F.A.C. Rule 10M-8.002(8) gives no further indication as to the nature of the 120.57 proceeding it authorizes. The Petitioners argued that the issue for determination in this proceeding is the best interest of the foster child. Citing the recent decision in C.S. and J.S. v. S.H. and K.H., 671 So.2d 260 (Fla. 4th DCA 1996), HRS argued that there is no jurisdiction to decide the best interest of the child in this case and that the only issue for determination in this case is whether HRS followed its rule procedures in deciding to reject the Petitioners' request to adopt. C.S. and J.S. v. S.H. and K.H. reaffirmed other appellate decisions holding that, in adoption proceedings under Chapters 39 and 63 of the Florida Statutes, a circuit court has no jurisdiction to "exercise any power or influence by the court over the selection of an adoptive parent." Section 39.47(4), Fla. Stat. (1995). See Dept. of Health, etc., v. Doe, 6443 So.2d 1100 (Fla. 1st DCA 1994); Matter of S.G., 517 So.2d
125 (Fla. 4th DCA 1987). HRS argued that, if a circuit court has
no jurisdiction, it follows that a mere hearing officer surely has no such jurisdiction.
HRS's argument is fundamentally flawed. It fails to appreciate that a proceeding under Section 120.57 is part of an agency's decision-making process and that, until the proceeding reaches its conclusion through entry of the agency's final order, no final decision has been made.6 The primary purpose of formal administrative proceedings under Section 120.57(1) is to provide "independent hearing officers as fact finders in the formulation of particularly sensitive administrative decisions . . . to expose, inform and challenge agency policy and discretion."
State ex rel. Department of General Services v. Willis, 344 So.2d 580, 590-591 (Fla. 1st DCA 1977). In other words, the primary purpose of a Section 120.57(1) proceeding is to determine whether announced intended agency action should, prospectively and after the formal 120.57(1) proceeding, become final agency action. Cf. also McDonald v. Department of Banking and Finance, 346 So.2d 569 (Fla. 1st DCA 1977). Under Section 39.47(4) and the case law construing it, once HRS's decision becomes final, not even the circuit court has jurisdiction to "exercise any power or influence" over it; but, in this proceeding, the issue is whether HRS should grant the Petitioners' request to adopt. The paramount consideration in making such a decision is the best interest of the child.
HRS also takes the position that this proceeding should be dismissed on the basis of paragraph 3 of the standard form "Agreement to Provide Foster Care for Dependent Children" signed by the Petitioners: "We will take no action to acquire legal custody or guardianship of the child." But HRS'S proposal to construe paragraph 3 to apply to this proceeding is rejected as being directly contrary to F.A.C. Rule 10M-8.002(8)(f).
Problems from Delay
The court in C.S. and J.S. v. S.H. and K.H. also observed:
As recognized by the fifth district, "the passage of time required by these proceedings is harmful to everyone. As children grow older, bonding occurs and new directions are difficult." Rivera- Berrios v. Stefanos, 649 So. 2d 881, 882 (Fla.

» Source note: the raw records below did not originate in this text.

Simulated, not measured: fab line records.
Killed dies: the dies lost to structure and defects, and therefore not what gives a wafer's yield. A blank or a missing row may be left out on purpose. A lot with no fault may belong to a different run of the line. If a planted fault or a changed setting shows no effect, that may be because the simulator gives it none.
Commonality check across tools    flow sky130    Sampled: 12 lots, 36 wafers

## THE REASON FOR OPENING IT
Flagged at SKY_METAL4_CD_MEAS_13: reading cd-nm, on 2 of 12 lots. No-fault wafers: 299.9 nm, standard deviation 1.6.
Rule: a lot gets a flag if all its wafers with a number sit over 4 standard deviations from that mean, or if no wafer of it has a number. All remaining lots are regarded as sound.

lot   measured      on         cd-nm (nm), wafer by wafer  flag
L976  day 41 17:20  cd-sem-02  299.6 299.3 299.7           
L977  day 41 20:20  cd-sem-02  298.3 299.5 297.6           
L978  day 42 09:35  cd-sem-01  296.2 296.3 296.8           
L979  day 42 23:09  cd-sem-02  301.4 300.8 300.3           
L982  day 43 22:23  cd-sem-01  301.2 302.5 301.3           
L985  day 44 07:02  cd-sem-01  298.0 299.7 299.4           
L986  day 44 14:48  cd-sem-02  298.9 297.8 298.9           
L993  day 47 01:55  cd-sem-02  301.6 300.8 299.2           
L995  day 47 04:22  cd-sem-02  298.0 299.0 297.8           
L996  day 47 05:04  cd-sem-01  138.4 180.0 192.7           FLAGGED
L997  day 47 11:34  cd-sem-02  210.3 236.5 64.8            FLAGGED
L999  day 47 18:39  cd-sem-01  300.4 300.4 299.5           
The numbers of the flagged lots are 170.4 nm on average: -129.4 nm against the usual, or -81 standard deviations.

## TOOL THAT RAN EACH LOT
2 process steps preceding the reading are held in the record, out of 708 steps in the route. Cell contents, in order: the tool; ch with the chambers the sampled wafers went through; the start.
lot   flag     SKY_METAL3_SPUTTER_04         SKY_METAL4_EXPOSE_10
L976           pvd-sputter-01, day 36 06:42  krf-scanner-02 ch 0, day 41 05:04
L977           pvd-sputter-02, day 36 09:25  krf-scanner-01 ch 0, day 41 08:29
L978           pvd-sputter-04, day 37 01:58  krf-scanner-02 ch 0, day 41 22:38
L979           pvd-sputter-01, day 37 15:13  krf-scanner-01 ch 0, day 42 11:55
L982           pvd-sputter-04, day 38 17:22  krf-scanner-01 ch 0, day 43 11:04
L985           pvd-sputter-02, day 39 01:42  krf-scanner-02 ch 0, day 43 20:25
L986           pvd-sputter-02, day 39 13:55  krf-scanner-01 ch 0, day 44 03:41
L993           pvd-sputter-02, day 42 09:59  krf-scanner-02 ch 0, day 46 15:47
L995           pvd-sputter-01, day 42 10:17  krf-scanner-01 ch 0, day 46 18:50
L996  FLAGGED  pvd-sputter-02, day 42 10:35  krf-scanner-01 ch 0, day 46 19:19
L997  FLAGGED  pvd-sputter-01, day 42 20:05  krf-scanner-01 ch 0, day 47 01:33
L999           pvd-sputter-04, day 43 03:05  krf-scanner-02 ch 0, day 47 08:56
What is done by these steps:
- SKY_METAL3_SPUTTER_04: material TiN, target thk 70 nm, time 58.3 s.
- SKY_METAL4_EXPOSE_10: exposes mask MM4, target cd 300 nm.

5th DCA 1994), quashed on other grounds, 21 Fla.
L. Weekly S71 (Fla. Feb. 15, 1996). We urge the adoption of strict time standards for expedited hearings and appeals in these matters at both the trial and appellate levels. (Fn. omitted.)
C.S. and J.S. v. S.H. and K.H., supra, at 270. While attempting to use the decision in C.S. and J.S. v. S.H. and K.H. incorrectly to limit jurisdiction, HRS apparently has not interpreted court admonitions to expedite proceedings involving the adoption of foster children to apply to its decision-making process. See Preliminary Statement.7 This case illustrates some of the problems that can result.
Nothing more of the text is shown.